The story of the renovation project and the scandal it has sparked is, first and foremost, a story of communication breakdown. Everything was rosy in the beginning: the prospect of tearing down “Khrushchevka” buildings first emerged during Sobyanin’s meeting with President Vladimir Putin. Five-story concrete structures constructed to resettle citizens of the USSR who occupied cellars and barracks in the days of Nikita Khrushchev are not the most comfortable type of abode by today’s standards, and many are now in a derelict state. Such buildings were demolished piecemeal by Moscow’s last Mayor Yury Luzhkov, prompting little in the way of protest.
It soon became clear, though, that Sobyanin’s plan is worlds apart from Luzhkov’s. It is not really just the notorious Khrushchevka this time. Alongside the thousands of Khrushchevka buildings slated to be torn down are several historic buildings, a number of later 20th-century houses — and, puzzlingly, numerous comfortable, newly renovated residential buildings.
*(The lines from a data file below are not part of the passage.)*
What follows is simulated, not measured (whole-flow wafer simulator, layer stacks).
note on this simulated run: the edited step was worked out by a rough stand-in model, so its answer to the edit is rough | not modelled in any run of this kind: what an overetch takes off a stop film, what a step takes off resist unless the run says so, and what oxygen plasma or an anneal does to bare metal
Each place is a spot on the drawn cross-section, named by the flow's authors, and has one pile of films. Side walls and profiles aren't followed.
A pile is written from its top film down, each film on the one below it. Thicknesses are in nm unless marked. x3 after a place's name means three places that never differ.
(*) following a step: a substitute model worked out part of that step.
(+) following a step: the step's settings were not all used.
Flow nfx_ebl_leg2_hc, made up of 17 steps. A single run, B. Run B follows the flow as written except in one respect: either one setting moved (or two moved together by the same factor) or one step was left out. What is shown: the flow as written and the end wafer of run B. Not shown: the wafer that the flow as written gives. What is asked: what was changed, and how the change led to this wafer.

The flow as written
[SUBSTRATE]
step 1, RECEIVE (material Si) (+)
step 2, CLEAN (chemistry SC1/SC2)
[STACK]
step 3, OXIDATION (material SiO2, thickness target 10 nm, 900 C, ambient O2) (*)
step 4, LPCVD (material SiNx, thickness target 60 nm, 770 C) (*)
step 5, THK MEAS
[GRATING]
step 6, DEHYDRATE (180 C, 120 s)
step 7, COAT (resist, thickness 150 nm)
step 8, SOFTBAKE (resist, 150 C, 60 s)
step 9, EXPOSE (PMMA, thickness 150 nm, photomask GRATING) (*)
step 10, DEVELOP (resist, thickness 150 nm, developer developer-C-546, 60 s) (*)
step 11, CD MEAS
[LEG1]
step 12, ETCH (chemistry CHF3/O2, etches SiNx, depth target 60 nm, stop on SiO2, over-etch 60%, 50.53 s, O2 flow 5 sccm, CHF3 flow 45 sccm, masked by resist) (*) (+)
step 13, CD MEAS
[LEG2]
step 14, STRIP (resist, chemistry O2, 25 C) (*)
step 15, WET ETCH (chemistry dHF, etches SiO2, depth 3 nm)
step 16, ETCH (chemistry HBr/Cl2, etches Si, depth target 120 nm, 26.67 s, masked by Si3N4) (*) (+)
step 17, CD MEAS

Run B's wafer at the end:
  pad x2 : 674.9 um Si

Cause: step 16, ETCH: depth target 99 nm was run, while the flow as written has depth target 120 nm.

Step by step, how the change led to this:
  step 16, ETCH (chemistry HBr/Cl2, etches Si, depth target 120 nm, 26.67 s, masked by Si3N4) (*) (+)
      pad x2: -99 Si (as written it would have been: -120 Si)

Moscow City Hall has been preoccupied with drafting a federal law on renovation lately. The bill ,which was rushed through by the State Duma at the first reading, left many stunned: The document stipulates that residents of the premises earmarked for demolition have been left with virtually no rights; no guarantees have been offered that they will be rehoused in new apartments in the same neighborhood. They will be left with very little choice: either vacate their premises before or after receiving a court issued eviction notice. It was initially assumed that the residents would be able to halt demolition, yet there was no voting mechanism provided for in the document. Besides, as stems from numerous reservation clauses, Moscow City Hall holds all the cards and has a number of means at its disposal by which it can effectively negate the results of a vote. Many technicalities, such as what lies in store for residents who have outstanding loans on their apartments, are simply beyond the scope of the bill. The issue of whether owners of the apartments retain their rights is addressed with a high degree of vagueness.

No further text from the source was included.